It is possible to have a group $G$ such that the commutator subgroup (or derived subgroup) $[G,G]$ is not a quasiautomorphism-invariant subgroup, i.e., there exists a Quasiautomorphism (?) $\sigma$ of $G$ such that $\sigma(H) \ne H$.

## Proof

Further information: inner automorphism group of wreath product of groups of order p

Suppose $p$ is a prime number greater than $3$. Let $G$ be the group isomorphic to the inner automorphism group of the wreath product of two groups of order $p$. $G$ is a group of order $p^p$ with an elementary abelian normal subgroup $N$ of order $p^{p-1}$, an element of order $p$ acting on it from outside, and every non-identity element of $G$ has order $p$.

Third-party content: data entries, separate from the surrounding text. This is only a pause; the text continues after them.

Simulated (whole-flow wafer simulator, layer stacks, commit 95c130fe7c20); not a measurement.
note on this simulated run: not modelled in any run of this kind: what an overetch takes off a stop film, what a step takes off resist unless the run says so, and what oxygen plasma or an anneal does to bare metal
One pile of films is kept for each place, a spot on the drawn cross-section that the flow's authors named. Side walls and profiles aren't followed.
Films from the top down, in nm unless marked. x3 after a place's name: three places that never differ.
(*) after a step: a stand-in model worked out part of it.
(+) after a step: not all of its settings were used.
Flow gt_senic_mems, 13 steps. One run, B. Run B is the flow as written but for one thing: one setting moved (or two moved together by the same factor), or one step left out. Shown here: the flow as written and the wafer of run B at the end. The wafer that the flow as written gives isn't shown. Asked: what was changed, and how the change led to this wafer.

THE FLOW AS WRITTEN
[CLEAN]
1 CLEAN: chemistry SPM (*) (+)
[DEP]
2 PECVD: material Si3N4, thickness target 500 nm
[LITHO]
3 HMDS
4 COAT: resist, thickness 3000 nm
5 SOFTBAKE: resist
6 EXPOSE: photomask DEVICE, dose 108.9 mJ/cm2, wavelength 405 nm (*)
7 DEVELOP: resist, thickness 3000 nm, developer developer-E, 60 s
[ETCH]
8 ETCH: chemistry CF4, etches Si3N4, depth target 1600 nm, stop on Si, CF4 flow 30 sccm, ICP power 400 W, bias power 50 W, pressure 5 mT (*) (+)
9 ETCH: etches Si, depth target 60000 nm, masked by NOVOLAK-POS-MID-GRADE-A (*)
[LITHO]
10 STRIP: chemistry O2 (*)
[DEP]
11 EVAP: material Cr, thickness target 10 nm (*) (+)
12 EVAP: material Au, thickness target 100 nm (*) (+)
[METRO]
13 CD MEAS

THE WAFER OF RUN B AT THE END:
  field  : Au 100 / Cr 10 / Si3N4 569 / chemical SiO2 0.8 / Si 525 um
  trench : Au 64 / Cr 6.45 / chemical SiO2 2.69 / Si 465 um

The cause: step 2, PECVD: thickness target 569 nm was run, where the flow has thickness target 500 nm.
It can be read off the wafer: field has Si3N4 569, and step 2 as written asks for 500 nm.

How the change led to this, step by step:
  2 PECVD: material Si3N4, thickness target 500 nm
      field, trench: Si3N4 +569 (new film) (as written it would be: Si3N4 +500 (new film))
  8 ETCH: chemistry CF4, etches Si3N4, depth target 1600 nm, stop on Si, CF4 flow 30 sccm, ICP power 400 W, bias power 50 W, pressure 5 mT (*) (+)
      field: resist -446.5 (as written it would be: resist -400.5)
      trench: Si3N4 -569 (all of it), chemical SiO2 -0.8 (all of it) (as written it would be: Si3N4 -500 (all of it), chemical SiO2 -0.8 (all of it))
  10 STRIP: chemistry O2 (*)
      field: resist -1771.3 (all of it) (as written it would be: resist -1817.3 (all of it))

Consider the commutator subgroup $H = [G,G]$. $H$ is a group of order $p^{p-2}$, contained inside the elementary abelian normal subgroup.

we can construct a quasiautomorphism $\sigma$ of $G$ that does not preserve $H$ as follows: the restriction of $\sigma$ to $N$ is an automorphism of $N$ that fixes the center $Z(G)$ (which is cyclic of order $p$) but does not send $H$ to itself, and $\sigma$ fixes every element of $G$ outside $H$. Note that we need $p > 3$ to ensure that $H$ is strictly bigger than $Z(G)$, which is necessary to be able to construct a $\sigma$ with the desired specifications.